The key messages of the article are:

  • Greater circularity and more efficient use of materials present new opportunities for further reducing greenhouse gas emissions.
  • A new methodology can help to identify which circular economy actions in each sector can make the most promising contributions to meeting targets to reduce emissions and to achieving climate neutrality in Europe.
  • In the buildings sector, selected circular economy actions can lead to reductions of up to 61 % in the materials-related greenhouse gases emitted across buildings’ life cycles.

The article is based on a study conducted by Ramboll. The results of the study are shown in Figure 1. The figure demonstrates that all four phases of a building’s life cycle offer opportunities for substantially reducing emissions. The greatest potential is in the design, production and demolition and waste management phases, which also reflects these phases’ heavy influence on material flows.

Figure 1
SourceRamboll et al. (2020).

Most of the shortlisted circular economy actions are promising as pathways towards reducing emissions in the next 30 years. However, three offer the greatest reductions compared with the baseline:

  • in the design phase, 12 % emission reductions through reducing overspecification of concrete in building plans
  • in the production phase, 16 % emission reductions through using innovative and alternative cement types
  • in the demolition and waste management phase, 15 % emission reductions through reusing structural steel.

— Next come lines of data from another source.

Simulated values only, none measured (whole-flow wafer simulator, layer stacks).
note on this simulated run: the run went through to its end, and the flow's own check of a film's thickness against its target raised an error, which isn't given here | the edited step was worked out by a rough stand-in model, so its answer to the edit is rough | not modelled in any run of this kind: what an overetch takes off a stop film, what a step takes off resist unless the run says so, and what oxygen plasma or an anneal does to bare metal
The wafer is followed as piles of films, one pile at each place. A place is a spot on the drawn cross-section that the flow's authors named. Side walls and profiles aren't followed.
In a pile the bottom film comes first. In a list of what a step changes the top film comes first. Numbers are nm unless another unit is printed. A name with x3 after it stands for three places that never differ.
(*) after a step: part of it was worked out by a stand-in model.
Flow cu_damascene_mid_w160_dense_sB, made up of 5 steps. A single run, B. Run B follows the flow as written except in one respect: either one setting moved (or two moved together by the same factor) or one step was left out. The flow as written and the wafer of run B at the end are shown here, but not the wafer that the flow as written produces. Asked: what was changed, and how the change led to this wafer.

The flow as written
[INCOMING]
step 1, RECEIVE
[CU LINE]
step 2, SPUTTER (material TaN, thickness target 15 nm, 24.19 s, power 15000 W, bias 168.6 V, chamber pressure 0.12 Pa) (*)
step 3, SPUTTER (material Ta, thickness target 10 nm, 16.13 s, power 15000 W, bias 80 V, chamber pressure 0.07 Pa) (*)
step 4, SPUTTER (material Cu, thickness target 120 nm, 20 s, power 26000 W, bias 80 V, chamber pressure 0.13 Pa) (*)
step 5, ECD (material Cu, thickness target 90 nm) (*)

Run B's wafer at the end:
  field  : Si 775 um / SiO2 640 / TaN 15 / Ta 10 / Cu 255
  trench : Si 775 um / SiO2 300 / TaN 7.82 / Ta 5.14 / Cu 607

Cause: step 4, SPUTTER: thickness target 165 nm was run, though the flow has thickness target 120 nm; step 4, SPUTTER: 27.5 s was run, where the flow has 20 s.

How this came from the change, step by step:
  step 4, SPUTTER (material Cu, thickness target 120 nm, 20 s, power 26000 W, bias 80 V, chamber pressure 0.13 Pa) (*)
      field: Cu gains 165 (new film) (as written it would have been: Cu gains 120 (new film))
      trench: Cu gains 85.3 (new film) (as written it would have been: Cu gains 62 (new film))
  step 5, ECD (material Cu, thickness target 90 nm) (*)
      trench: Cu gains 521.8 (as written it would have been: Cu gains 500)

These three actions focus directly on making the flows of steel, cement and concrete more efficient, as these constitute some of the most emission-intensive materials used in the buildings sector. This emission intensity applies to the design phase, where overspecification drives up the use of greenhouse gas-intensive materials without a concomitant increase in quality. It also applies to the construction and waste management and demolition phases, where choices in the handling and possible reuse of these materials can have a critical impact on the resulting emissions.

Circular economy actions that reduce the demand for such emission-intensive materials can therefore deliver some of the most promising emission reductions in the material flows of the buildings sector, especially within the 2050 time-frame of this study. This makes these types of actions ideal for inclusion in roadmaps towards major emission reductions by 2030 and climate neutrality by 2050.